Board member Melanie Thiesse asked when the district can expect a vision for those kinds of events, particularly with deposits due for trips, non-refundable event dates and more.

Lazovick said building administrators have been reaching out to see what the options are. “Everything scheduled through May 1 at this point is canceled,” he said. “But we are looking at the teacher recognition ceremony, senior award ceremony, graduations and other events, and seeing how other school districts are doing them.”

Lazovick said that as much as people are saying things have to be considered long term, with the possibility of the quarantine lasting longer, they just don’t know what will happen, which is why they are making decisions on short-term two-week chunks.

“Hopefully we will be able to save as much of the school year and traditions as possible,” he said. “We are taking it one step at a time.”

But while distance learning continues as students return from last week’s spring break, Lazovick said they are asking everyone to focus on today.

The fourth marking period began Tuesday, he said, and the middle and high schools have moved to block scheduling going forward.

“We are doing this to minimize the amount of work students and families have to focus on each day,” he said. “The schedule is not meant to double the amount of work from one day to the next. The distance learning schedule is built to support everyone.”

Lazovick reminded everyone that this will be the platform for the foreseeable future, and students should continue to submit attendance by 10 a.m. each morning.

In addition, Lazovick said, the district is taking its role in supporting the health and safety of its students and staff with the utmost importance.

“Stay home as much as possible,” he said. “Monitor information from health experts and pay careful attention to yourselves and family members.”

Mental health will be a key aspect, Lazovick said, and they have been publishing resources on the district website from the onset.

“As the situation continues, we are here to help as a district,” he said. “We are committed to the learning of students.”

Lazovick said the resources are available for students, and the most important communications for the future will be coming from the teachers.

“Barring any emergent situation, district communications will now be out every Tuesday and Friday,” he said.

In addition, Lazovick said, counselors and their contact information are listed on the district page, and they have a caseload of students receiving all different kinds of support, depending on needs.

“We are trying to continue sessions if need be,” he said. “Other than that, we have teachers working with students on a regular basis, and talking to parents.”

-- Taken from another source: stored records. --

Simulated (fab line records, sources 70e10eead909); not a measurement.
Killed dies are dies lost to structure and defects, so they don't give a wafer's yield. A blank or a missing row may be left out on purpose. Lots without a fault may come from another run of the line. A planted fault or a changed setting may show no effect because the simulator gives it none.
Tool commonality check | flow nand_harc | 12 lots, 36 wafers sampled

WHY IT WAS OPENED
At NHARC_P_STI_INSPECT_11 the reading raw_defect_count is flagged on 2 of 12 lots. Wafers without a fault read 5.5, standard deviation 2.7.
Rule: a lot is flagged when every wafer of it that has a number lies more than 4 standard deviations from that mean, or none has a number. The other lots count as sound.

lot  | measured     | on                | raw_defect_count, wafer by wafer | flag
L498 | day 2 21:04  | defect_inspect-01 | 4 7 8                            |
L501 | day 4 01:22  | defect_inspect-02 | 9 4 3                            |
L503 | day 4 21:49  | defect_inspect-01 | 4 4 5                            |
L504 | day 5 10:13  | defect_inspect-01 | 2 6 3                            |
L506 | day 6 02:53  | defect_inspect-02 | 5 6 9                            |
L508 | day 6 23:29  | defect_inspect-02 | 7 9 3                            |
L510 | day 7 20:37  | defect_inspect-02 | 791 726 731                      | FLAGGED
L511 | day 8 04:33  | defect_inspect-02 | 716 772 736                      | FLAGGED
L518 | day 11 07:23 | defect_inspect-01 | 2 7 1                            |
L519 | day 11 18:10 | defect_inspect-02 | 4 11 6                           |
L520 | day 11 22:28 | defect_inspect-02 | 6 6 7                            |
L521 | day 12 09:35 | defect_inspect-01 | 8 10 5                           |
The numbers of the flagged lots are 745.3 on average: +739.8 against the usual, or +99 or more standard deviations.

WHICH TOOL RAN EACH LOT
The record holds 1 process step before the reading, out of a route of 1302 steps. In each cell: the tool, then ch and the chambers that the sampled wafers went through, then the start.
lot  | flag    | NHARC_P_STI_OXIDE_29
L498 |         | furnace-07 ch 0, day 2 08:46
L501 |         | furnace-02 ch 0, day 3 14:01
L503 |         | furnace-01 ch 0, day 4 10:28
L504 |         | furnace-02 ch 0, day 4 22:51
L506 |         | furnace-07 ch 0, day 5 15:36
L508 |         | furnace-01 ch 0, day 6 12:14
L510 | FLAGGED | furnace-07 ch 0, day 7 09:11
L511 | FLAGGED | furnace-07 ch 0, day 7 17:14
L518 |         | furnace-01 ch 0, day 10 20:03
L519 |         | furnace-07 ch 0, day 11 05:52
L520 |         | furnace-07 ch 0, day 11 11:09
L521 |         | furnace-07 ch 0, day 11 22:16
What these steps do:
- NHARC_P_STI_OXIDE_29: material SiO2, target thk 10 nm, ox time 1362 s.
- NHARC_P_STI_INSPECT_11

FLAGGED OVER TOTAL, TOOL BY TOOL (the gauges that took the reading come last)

“With the attendance form, when we have students who have not filled it out, we have a process for days one, two and three when we haven’t heard from families,” he added. “We are doing the best we can, and the staff has really stepped up.”

Lazovick said all the administrators are on Google Classroom too.

“They have been sharing and posting consistent resources based on the needs the students have,” he said. “Even over break, we still had people reaching out to make sure the students are doing OK.”